This week we got our first real preview of what a post-gay marriage America could look like.
What began as a straightforward attempt to protect religious freedom and conscience rights ended with yet another defeat when Governor Jan Brewer vetoed SB 1062.
But this defeat reveals a great deal about the kind of battle we find ourselves in now.
It didn’t matter that both the Arizona House and the Senate passed the bill, it didn’t matter that we had a Republican governor, it didn’t even matter that precedent, facts, the law, the argument and the truth was on our side. (Hint: click and read these links before leaving attack comments below).
The power wasn’t on our side.
The power of the media and the political capital of gay activists was overwhelming.
Gay activists believe in political power, and as I’ve argued, Christians must learn to equally recognize the importance of politics if we are to have any hope of influencing the culture.

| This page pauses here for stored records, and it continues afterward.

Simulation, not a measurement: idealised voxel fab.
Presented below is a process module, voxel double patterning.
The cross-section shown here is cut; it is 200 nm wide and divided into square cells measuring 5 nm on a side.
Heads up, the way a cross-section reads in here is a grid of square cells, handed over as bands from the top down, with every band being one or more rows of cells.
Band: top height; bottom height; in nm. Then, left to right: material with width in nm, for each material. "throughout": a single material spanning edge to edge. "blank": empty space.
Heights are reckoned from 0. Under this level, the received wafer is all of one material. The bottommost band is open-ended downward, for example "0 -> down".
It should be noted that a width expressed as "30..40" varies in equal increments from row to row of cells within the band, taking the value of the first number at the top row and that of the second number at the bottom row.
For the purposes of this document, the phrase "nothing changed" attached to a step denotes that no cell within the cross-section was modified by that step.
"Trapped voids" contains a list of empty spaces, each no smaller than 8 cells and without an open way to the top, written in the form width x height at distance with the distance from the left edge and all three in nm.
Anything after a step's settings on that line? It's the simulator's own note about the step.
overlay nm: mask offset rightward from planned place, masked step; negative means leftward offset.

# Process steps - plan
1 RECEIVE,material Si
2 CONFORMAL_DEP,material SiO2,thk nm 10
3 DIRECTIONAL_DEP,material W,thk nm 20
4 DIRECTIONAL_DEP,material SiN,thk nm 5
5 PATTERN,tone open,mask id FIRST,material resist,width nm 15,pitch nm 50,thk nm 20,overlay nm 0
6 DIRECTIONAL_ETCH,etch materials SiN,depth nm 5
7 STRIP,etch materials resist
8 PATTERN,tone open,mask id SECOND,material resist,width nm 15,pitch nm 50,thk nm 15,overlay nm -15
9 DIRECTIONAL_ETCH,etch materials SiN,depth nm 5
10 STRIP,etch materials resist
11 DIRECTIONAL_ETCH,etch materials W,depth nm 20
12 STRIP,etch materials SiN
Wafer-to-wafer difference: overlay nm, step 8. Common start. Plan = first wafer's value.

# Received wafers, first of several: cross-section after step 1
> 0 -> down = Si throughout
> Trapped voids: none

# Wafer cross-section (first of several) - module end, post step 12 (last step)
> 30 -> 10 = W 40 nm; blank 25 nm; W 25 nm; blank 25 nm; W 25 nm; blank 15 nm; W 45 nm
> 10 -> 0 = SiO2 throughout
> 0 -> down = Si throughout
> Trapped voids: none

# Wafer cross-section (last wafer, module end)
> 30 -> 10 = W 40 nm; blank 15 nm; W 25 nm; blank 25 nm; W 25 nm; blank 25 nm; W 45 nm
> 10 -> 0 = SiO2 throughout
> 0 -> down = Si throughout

But let’s get back to the media. Throughout all of the mainstream coverage of the story I saw, and I watched a great deal of it, I failed to find any instance or moment in time when the media disagreed with or even floated a minor criticism of the gay activists’ propaganda. It doesn’t help that, because the media doesn’t “get religion”, they simply have no category for religious freedom. And the only category they have for gay rights is “if a gay person wants it, it must be their right to have it.”
Where does this end?
What does it mean when the media simply takes the rightness of one side in a debate completely for granted? When, if ever, will gay activists finally cross the line and provoke a breach with their media enablers? Arizona makes clear that taking religious freedom away does not represent crossing the line for the media.
So let’s talk about the next line.
Look at this picture:
Here’s the media description of what we are seeing:
In addition to protests at the state Capitol over Arizona’s Senate Bill 1062, activists have now taken to the office of the lobbying group that developed and pushed the bill, the Center for Arizona Policy.
Citizens for a Better Arizona led a delegation of people to CAP’s Phoenix office today, to demand a formal apology from the organization’s president, Cathi Herrod.
“If you follow the puppeteer’s strings, they go right to this building, and to one person — Cathi Herrod,” said Beto Soto, of Citizens for a Better Arizona.
…This afternoon, activists put up red tape in front of the office building that read “closed,” as Soto declared CAP as “incompatible with Arizona values.”
This is the next line, a line that has already been crossed, but which the media finds invisible — targeting and harassing pro-marriage citizens for exercising their basic civil rights. The Center for Arizona Policy argued that their bill was necessary to protect individual freedoms. Now their offices, leadership, and freedom to lobby are threatened, and the media is blind to the irony:
This isn’t just an image of the Center for Arizona Policy’s office, it’s a picture of your office, of your father’s place of business, of your best friend’s company, if we allow this to continue.
“Going out of business”. They’re serious.
They printed out the name and image of CAP’s President Cathi:
That’s not going to be Cathi in a few years, it will be your picture.
They already have my picture posted up.
But I asked for it when I chose to defend marriage in public.
In the next wave, you’ll be asked where you stand.
Either you will hide your witness or you will risk joining the Cathi’s and Thom’s.
These images of private property and private citizens being harassed and intimidated can now happen at any place of business or private residence of anyone in the state of Arizona who dares give voice to their disagreement with gay marriage.
The media has already sanctioned it and a law to prevent this from happening has been vetoed.
But what has happened in Arizona will not stay in Arizona unless we act.
Now is the time to ask ourselves some basic questions: did we know about SB 1062 before we heard the news it had been vetoed? If we were informed, did we do anything to help its passage? Do we know what laws are on the books in our own state protecting marriage and religious freedom? Are we active in defending and promoting those laws? Are we aware of the threats to those laws? Do we help organizations and are we involved in efforts to protect marriage and religious freedom?
If we refuse to educate ourselves or get involved, we might as well all move to Arizona because we’ll all be living there soon anyway.
This is how a country loses its religion.